Roger Baylor is not your typical politician. His campaign signs aren't red, white and blue they're orange-- the same color as the skull campaign sticker he wore to an interview with WDRB. 

In fact, the owner of the New Albanian Brewhouse calls himself a futurist -- an Independent promising to break the status quo as Mayor. 

When asked about his vision for the city, Baylor replied: "transparency, infrastructure and empowerment."

If elected Mayor, Baylor promises to "devote our economic development efforts to what we already have here rather than the usual 'attract and retain' business model which is to throw money at somebody from somewhere else and hope they leave their town."

Kevin Zurschmiede is on the Republican side of the ballot. Zurschmiede owns Lone Star Reality and serves on the New Albany City Council. He says he wants to make the city a better place to call home.

"Public safety and code enforcement are two of my high priorities," Zurschmiede said. "We're the only city in the 2010 Census who lost population in this area. I've lost friends and relatives moving to Jeffersonville, and Floyd Knobs. I want to create a city that's a safe, friendly, and a clean environment that people want to move to, not move from."

The incumbent, Democratic Mayor Jeff Gahan, says he is running on his record. This year the city opened a new $9 million water park and turned an old industrial site into a new sports complex. Gahan said. "We focused on parks and recreation because it was the most needed at the time. We've also balanced the budget -- the budget hasn't been balanced in over 10 years. And we've also paid off a lot of debt. So we've done a whole lot of things in a short period of time that I think the community can be proud of. "

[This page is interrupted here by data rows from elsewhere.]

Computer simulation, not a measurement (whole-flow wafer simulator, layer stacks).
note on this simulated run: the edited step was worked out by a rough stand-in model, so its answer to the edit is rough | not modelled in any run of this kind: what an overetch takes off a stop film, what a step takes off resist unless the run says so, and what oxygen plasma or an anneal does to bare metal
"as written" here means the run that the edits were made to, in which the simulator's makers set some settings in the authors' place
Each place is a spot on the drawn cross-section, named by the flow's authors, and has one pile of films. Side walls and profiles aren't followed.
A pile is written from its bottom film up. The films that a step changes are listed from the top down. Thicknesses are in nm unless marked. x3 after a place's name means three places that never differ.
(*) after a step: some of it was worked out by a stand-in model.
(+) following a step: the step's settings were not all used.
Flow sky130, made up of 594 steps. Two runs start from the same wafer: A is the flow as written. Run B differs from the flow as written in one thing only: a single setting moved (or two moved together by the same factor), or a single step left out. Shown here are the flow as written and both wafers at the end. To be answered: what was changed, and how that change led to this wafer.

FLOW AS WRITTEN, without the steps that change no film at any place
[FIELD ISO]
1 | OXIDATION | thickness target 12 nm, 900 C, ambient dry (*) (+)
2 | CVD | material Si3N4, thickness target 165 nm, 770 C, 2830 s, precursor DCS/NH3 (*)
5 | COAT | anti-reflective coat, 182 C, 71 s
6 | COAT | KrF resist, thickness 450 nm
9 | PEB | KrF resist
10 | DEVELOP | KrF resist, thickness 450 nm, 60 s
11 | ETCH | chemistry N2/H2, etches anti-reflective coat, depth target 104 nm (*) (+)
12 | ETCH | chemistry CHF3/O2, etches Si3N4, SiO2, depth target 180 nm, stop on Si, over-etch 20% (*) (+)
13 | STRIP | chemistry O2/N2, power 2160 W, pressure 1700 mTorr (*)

One of the biggest challenges facing New Albany's next mayor is jobs. Pillsbury is pulling out in 2016, putting 400 people out of work. 

Meanwhile, Jeffersonville has been put in a strong position with the new Ohio River Bridges. Job growth is up and the population is increasing. 

So the question for New Albany voters on Nov. 3 is which one of the three candidates for Mayor has the best plan for New Albany to compete.